Recently I was doing an early morning trail run along the Chattahoochee River here in Atlanta. It was going well, relatively speaking as I’m not exactly an aerobic monster, until I tripped over a tree stump and bit it. Hard. 

But I wasn’t injured, I was actually exhilarated. Because the fall made me realize that right before the wipe out I had been pulled out of the present moment – stuck in thought – and a few scrapes brought me right back. It didn’t hurt because the acuity of the moment didn’t allow me to label it as good or bad. It just was. I got up with a newfound sense of presence and kept running. 

When is the last time you felt something without trying to label it? It’s as if we can’t help ourselves…

Picture

Chattahoochee River. © Seth Oberst 2016

My shoulder is stiff” 
“My back hurts – right there (emphatic pointing)”

Does labeling change it for us in any way; are we suddenly less stiff or painful?

But moving in real-time frees us. We aren’t anticipating pain or tension, or remembering pain and tension the last time we moved. 

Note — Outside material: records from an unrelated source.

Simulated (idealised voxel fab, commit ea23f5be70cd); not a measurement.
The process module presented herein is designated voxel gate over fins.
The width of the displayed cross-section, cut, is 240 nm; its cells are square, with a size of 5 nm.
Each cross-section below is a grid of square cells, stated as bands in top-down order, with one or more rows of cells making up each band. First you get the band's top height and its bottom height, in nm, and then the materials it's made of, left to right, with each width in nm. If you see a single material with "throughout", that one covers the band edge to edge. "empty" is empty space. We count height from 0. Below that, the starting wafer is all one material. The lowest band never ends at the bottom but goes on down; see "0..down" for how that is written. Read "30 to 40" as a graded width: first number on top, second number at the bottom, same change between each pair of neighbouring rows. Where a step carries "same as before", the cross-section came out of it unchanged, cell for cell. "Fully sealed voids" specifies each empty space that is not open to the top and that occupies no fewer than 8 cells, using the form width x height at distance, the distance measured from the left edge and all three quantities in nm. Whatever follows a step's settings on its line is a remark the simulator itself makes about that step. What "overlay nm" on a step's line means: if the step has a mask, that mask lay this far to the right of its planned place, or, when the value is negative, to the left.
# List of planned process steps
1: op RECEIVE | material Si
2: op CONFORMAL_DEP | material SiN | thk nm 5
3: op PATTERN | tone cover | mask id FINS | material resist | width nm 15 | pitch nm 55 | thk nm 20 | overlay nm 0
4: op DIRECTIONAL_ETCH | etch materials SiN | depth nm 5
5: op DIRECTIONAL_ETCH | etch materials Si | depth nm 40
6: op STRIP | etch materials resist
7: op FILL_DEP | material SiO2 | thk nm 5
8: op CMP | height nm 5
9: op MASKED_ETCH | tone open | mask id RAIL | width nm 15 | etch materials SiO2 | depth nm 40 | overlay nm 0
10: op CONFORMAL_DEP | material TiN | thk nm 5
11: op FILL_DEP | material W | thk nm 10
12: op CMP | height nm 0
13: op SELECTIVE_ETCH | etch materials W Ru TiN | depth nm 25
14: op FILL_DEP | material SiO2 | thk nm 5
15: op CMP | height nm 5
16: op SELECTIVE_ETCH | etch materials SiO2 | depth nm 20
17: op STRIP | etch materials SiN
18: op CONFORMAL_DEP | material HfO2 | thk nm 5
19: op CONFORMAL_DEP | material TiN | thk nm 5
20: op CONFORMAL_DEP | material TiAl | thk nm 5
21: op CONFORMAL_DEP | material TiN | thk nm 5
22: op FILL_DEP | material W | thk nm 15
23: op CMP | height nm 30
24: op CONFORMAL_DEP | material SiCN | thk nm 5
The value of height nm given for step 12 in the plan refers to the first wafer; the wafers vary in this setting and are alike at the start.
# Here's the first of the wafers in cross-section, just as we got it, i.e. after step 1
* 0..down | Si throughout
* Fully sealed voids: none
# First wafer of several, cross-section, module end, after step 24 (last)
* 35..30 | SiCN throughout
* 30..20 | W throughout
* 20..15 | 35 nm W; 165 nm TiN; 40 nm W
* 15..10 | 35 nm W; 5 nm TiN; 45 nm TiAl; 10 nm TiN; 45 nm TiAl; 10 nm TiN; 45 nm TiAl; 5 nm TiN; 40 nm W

You can talk about movement and self-control (I sure talk about it a lot) but until you learn to experience yourself in real-time, with all the nuances and errors, you are missing a fundamental wisdom that cannot be experienced otherwise.
So how do we do this?

Get out of your head and into your body

Feel your feet on the ground and sense your peripheral vision. Hear with your ears, not with your memories or expectations. Our conceptual self-awareness and our embodied self-awareness are separate brain regions. Thinking about your body and being in your body is not the same thing. 

Try this: take 3 breaths and feel your feet. Stay aware and follow your breath all the way in and out. Then focus on your feet. What does the ground feel like? Can you feel one foot more than the other?

Chill out from gravity for a bit

Lay on your back and move slowly and curiously. You’d be surprised at how much muscular tension we’ve learned to create even when we don’t need it. When you’re resting, are you truly resting? 

Try this: laying on your back with your knees bent, roll your legs side to side with minimal effort. Does one side feel more restricted?
Do you have to work hard to do what should be an easy task?
Shoot for 5 minutes and see if you don’t get better at it as you go. 

Go and just be!

Don’t project all your worries and insecurities into every waking moment OR movement.
If you find yourself locked into the future or depressed about the past take 3 breaths and find your feet.

​Allow your awareness to be an agent of change

“To know reality you cannot stand outside it and define it; you must enter into it, be it, and feel it.”